Cook your Crop: Natalie’s Lemon Myrtle, Honey & Creme Fraiche Caramels

Crop Swap Sydney member Natalie joined us at our Berowra swap on November 5th.  She baked and brought along these delicious lemon myrtle, honey and creme fraiche caramels which went down a treat.  They store well and are just a little bit different. She’s kindly shared her recipe with us below.

  • ⅓ cup (80g) crème fraiche or sour cream
  • 25g salted butter
  • ⅓ cup (120g) honey
  • ⅓ cup (50g) rapadura sugar
  • ⅓ cup (80g) water
  • ½ teaspoons fine sea salt
  • 1 teaspoons vanilla essence
  • 2 teaspoons ground or finely minced fresh lemon myrtle (about 6 leaves)

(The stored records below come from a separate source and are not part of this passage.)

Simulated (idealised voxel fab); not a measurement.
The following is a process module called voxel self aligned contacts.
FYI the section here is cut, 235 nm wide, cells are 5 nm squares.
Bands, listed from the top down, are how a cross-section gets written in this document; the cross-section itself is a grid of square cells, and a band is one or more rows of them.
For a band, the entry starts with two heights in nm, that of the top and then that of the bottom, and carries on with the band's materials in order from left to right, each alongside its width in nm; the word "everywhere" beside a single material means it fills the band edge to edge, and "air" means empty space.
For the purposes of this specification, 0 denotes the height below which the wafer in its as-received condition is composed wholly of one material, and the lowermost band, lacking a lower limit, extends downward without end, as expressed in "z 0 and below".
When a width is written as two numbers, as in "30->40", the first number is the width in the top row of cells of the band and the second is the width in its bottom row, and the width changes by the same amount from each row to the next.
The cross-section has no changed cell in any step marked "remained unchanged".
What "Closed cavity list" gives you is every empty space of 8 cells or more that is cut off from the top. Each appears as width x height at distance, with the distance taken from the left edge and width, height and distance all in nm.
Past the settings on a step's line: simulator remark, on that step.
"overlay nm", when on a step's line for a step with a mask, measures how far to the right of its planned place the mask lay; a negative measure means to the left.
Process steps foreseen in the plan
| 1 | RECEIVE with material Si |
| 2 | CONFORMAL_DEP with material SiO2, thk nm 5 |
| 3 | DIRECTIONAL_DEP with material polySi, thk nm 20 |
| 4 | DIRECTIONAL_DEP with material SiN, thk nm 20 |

  1. Line a small 10cm x 10cm pan or dish with baking paper.
  2. In a small pot, combine the crème fraiche and butter over very low heat (keep an eye on it and if it produces anything more than a gentle simmer, remove it from the heat).
  3. In a large saucepan, combine all other ingredients and allow it to boil – without stirring – over high heat for around 7 minutes, ensuring that it doesn’t bubble over. (130°C/265°F – hard ball stage)
  4. Very carefully pour the crème fraiche into your hot sugar mixture. It tends to splash and spit, at the beginning, so pour very slowly at first.
  5. Stir the mixture vigorously until smooth, then continue to stir on med-high heat for around 2 minutes, until the mixture thickens. (120°C/248°F – firm ball stage) This will yield a soft, chewy caramel. To get a toffee-like consistency, continue stirring for an additional minute (143°C/289°F – soft crack stage).
  6. Remove from heat and allow the mixture to cool for 2 minutes before adding the lemon myrtle and stirring to combine. Transfer the caramel into your pan and allow it to cool on the bench (1-2 hours) or to the fridge or freezer to set quickly.
  7. Use the paper to lift the caramel out of the tray and a large, sharp knife to slice it into squares. To make slicing easier, you can heat the knife either by dipping it into a jug of boiling water or holding it for a few seconds over a gas stove.

Note: Caramels tend to ‘sweat’ in humid weather and lemon myrtle tends to exacerbate this effect, so it’s best to store the caramels in the fridge or freezer, either in an airtight container, or wrapped individually in paper.